From mboxrd@z Thu Jan  1 00:00:00 1970
From: Matthew Wilcox <willy@linux.intel.com>
Subject: Re: [PATCH] mpt2sas: Remove queuecommand wrapper
Date: Tue, 5 Jul 2011 16:24:53 -0400
Message-ID: <20110705202453.GC4061@linux.intel.com>
References: <20110704192713.GZ4061@linux.intel.com>
 <B2FD678A64EAAD45B089B123FDFC3ED70157FE25D8@inbmail01.lsi.com>
 <20110705141434.GB389@parisc-linux.org>
 <B2FD678A64EAAD45B089B123FDFC3ED70157E70F4A@inbmail01.lsi.com>
 <20110705152143.GB4061@linux.intel.com>
 <B2FD678A64EAAD45B089B123FDFC3ED70157FE2667@inbmail01.lsi.com>
Mime-Version: 1.0
Content-Type: text/plain; charset=us-ascii
Return-path: <linux-scsi-owner@vger.kernel.org>
Received: from mga11.intel.com ([192.55.52.93]:9484 "EHLO mga11.intel.com"
	rhost-flags-OK-OK-OK-OK) by vger.kernel.org with ESMTP
	id S1754736Ab1GEUYz (ORCPT <rfc822;linux-scsi@vger.kernel.org>);
	Tue, 5 Jul 2011 16:24:55 -0400
Content-Disposition: inline
In-Reply-To: <B2FD678A64EAAD45B089B123FDFC3ED70157FE2667@inbmail01.lsi.com>
Sender: linux-scsi-owner@vger.kernel.org
List-Id: linux-scsi@vger.kernel.org
To: "Desai, Kashyap" <Kashyap.Desai@lsi.com>
Cc: Matthew Wilcox <matthew@wil.cx>, "linux-scsi@vger.kernel.org" <linux-scsi@vger.kernel.org>, DL-MPT Fusion Linux <DL-MPTFusionLinux@lsi.com>, "nab@linux-iscsi.org" <nab@linux-iscsi.org>, Doug Gilbert <dgilbert@interlog.com>

On Tue, Jul 05, 2011 at 10:48:00PM +0530, Desai, Kashyap wrote:
> > -----Original Message-----
> > From: Matthew Wilcox [mailto:willy@linux.intel.com]
> > Sent: Tuesday, July 05, 2011 8:52 PM
> > To: Desai, Kashyap
> > Cc: Matthew Wilcox; linux-scsi@vger.kernel.org; DL-MPT Fusion Linux;
> > nab@linux-iscsi.org
> > Subject: Re: [PATCH] mpt2sas: Remove queuecommand wrapper

> > void scsi_eh_wakeup(struct Scsi_Host *shost)
> > {
> >         if (shost->host_busy == shost->host_failed) {
> 
> I think you are right here. 
> 
> I did below experiment.  
> Since now host_lock is removed from dispatch() callback.
> I added sleep() inside scsih_qcmd().. Just to mimic preemption. And called Host reset using
> "Sg_reset -h" at the sametime when driver is sleeping inside qcmd(). I see the kernel crash due to invalid scsi command pointer access after driver comes out from sleep().

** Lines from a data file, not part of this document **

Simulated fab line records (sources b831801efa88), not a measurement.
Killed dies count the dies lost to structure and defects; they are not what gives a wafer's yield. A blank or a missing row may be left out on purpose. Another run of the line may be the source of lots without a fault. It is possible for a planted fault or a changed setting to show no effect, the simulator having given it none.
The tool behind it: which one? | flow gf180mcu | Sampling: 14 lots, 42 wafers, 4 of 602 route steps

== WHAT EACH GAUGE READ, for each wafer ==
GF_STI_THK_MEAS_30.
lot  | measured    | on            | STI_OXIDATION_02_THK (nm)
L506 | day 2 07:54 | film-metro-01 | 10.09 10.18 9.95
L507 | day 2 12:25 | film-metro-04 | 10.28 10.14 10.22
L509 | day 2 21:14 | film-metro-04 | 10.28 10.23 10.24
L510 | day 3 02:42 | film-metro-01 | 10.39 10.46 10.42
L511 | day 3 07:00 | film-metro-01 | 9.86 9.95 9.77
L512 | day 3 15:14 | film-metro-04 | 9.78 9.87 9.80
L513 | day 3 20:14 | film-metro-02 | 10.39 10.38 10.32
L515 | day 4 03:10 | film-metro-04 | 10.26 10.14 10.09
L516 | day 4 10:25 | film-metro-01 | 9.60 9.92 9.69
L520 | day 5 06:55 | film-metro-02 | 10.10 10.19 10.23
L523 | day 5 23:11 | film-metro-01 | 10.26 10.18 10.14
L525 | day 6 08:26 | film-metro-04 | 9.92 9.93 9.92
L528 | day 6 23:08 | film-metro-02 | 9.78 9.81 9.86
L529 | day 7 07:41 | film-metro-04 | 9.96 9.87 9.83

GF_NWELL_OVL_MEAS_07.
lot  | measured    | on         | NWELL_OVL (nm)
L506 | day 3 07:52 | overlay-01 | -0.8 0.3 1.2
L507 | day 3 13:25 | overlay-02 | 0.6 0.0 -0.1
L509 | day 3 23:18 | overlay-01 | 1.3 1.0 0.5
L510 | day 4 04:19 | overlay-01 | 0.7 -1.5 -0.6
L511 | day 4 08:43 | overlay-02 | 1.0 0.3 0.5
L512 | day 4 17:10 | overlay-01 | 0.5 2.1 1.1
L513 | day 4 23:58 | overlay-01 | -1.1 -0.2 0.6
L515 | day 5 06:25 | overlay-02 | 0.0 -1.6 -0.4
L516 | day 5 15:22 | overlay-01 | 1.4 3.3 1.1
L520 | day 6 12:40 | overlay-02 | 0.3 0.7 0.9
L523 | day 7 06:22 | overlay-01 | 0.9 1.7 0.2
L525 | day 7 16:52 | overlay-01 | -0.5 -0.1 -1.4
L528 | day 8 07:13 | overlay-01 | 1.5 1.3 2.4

OK, but I don't think we've introduced a new race here, just expanded
the window.

If you follow the path down from userspace, we get to
scsi_nonblockable_ioctl() (doesn't take the host_lock), then
scsi_reset_provider (which takes and releases the host_lock to
set tmf_in_progress), then scsi_try_host_reset() which calls
eh_host_reset_handler() without holding the host_lock.

So it's entirely possible to hit the same race on an SMP machine already
as there's nothing to synchronise the eh_host_reset_handler call with
queuecommand.

I think someone who uses sg_reset ought to be aware of the possibility
that they can trash their system.  Doug, what do you think?

> As you said, due to actual Error handling will not wake up, but if user/customer do testing using sg_tools
> They can kick off Host reset on demand.
> 
> What is your input on my above test case/observation ?
> 
> >                 trace_scsi_eh_wakeup(shost);
> >                 wake_up_process(shost->ehandler);
> > 
> > So the SCSI error handler doesn't run until host_busy == host_failed.
> > host_busy is incremented in scsi_request_fn() (before scsi_dispatch_cmd
> > is called).  host_failed is incremented in scsi_eh_scmd_add().  So after
> > a command has been issued, it prevents the EH from running until it
> > too fails.  That means queuecommand cannot be running at the same time
> > as the EH.
> > 
> > That's documented in Documentation/scsi/scsi_eh.txt section [1-3].